Some essential perks you obtain by using Lean UX are:

  • Waste reduction: It avoids typical, time-consuming tasks that do not add real value to the product and instead focuses on the design itself. Also, in a conventional design, the ideas and designs are assumptions. In this case, we will try to get far from that. The best way is to start interacting with the final users, open a conversation about feedback with them and learn.
  • Fast approach: This creates products that speed up learning. It doesn’t focus on heavy documentation. This means no more lengthy documents or endless back and forths with developers. A good set or series of validation techniques      can tell more about our product and user-base than many traditional methods and within a much shorter time      frame.
  • Constant collaboration: It brings together teams from designers, developers, product managers, quality assurance engineers, marketers, and others through frequent contact and communication.
  • More experimentation: Designers leverage rapid experimentation with their designs to uncover more grounded information and lessons on their products.
  • Continuous exploration: This takes the hypothesis and facilitates a continuous and collaborative process that gets input from the team, stakeholders, and also includes some clients. This further refines the solution and creates a UI that clearly expresses the emerging understanding including personas, empathy maps, and customer experience maps.

In an Agile UX process, the product owner comes to the UX/UI experts with their initial ideas and customer pain points. The designers cycle through the tasks in its user-centered design process and test these concepts before the development team starts working. Working this way helps ensure that the UI that is being built is the right execution of the idea presented by the product owners.

Naturally integrate UX into your Agile process

The test process with real users has the goal of producing innovative products with innovation and usability in mind — a long-lasting solution with great aesthetics. This process will not come straight away. There will be several Sprints where we will need to improve the product and repeat it over and over again.

In the Agile world, everything is expected to be quickly prototyped and shipped to market. This refinement process will not be exactly like that, but each iteration will refine the concepts and the UX/UI design. When this process is finished, the development team is ready to get their newly made UI.

As with any Agile methodology, one of the main requirements is to be ready for changes. Whenever the need for change arises, the product owner will handle it with the UX/UI team directly and not with the development team. Nothing is sent to the developers without UX/UI being involved in designs, decisions, and testing on real or archetypal customers.


The development team is ready to embrace any iteration, and since they haven’t started working, there is no rework. UX/UI checks that the idea is good in each iteration, close to the customers. Also, there is minimal budget impact at this stage.

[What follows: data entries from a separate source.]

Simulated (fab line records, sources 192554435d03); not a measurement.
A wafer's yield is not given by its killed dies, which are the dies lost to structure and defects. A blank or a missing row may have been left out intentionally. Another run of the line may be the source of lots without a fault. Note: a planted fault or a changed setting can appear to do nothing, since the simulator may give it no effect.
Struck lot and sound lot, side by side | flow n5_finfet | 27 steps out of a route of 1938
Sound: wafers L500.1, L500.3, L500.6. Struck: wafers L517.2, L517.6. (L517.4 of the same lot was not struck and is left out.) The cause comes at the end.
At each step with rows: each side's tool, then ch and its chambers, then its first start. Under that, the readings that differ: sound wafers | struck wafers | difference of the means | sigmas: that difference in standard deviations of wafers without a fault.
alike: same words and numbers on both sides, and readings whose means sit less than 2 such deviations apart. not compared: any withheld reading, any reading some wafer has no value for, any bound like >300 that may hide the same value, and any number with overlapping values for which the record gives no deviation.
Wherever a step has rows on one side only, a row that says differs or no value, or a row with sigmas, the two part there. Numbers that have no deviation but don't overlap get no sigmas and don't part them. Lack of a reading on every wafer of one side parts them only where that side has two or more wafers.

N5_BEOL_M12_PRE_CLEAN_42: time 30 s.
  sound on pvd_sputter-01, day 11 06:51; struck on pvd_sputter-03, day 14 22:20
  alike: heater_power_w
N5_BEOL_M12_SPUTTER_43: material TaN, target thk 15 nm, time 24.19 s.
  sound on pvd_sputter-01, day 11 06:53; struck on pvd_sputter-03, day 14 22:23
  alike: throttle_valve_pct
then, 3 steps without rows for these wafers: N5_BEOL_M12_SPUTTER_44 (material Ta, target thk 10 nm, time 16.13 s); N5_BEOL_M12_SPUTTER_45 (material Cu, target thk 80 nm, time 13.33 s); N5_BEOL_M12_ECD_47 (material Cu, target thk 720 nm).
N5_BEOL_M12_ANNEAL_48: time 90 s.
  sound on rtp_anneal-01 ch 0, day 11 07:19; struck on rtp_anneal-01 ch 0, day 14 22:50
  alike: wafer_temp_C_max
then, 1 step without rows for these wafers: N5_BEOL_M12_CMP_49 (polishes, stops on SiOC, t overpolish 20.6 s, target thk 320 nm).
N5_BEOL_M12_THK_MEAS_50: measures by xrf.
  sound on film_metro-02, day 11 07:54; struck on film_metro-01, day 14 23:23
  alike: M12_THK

Here are  some new activities that will be added in the Sprint using Agile UX:

  • The product backlog contains items that are not polished to be in the current Sprint.These high-level items will have to be enriched with design Sprints, research, and hypothesis writing to help inject both reality and a customer-centric focus into them.
  • On the Sprint planning, there will be design tools like collaborative sketching and other group brainstorming activities that will show  how the product will look like and the screen flow from screen to screen.
  • The tactical design work has to go into the Sprint backlog and is then executed by designers, primarily, in collaboration with the rest of the team. The key is to prioritize this work so it allows all team members to work in parallel.
  • Sprint review is an opportunity to review the outcomes — what we’ve learned during the Sprint. Activities like design reviews, discussion, and debate on research synthesis and quantitative analysis inform us about the work we’re thinking of pushing live and help us focus on prioritizing our next round of both product and Sprint backlog.


Integrating the UX/UI process seamlessly into Scrum is key when you want to deliver outstanding products. There are a few techniques like Lean UX and Agile UX.

We have reviewed the Agile UX process in particular, as it is probably the most suitable and was ideated from scratch to integrate with Agile methodologies.

This new integration into our Sprint will require adding expert resources to take over the ownership of the decisions on UX/UI and do the whole process of validating it before moving on. It requires more effort than a conventional approach, but we believe that the results and value that it brings are exponential. Now let’s start integrating UX/UI development into your team!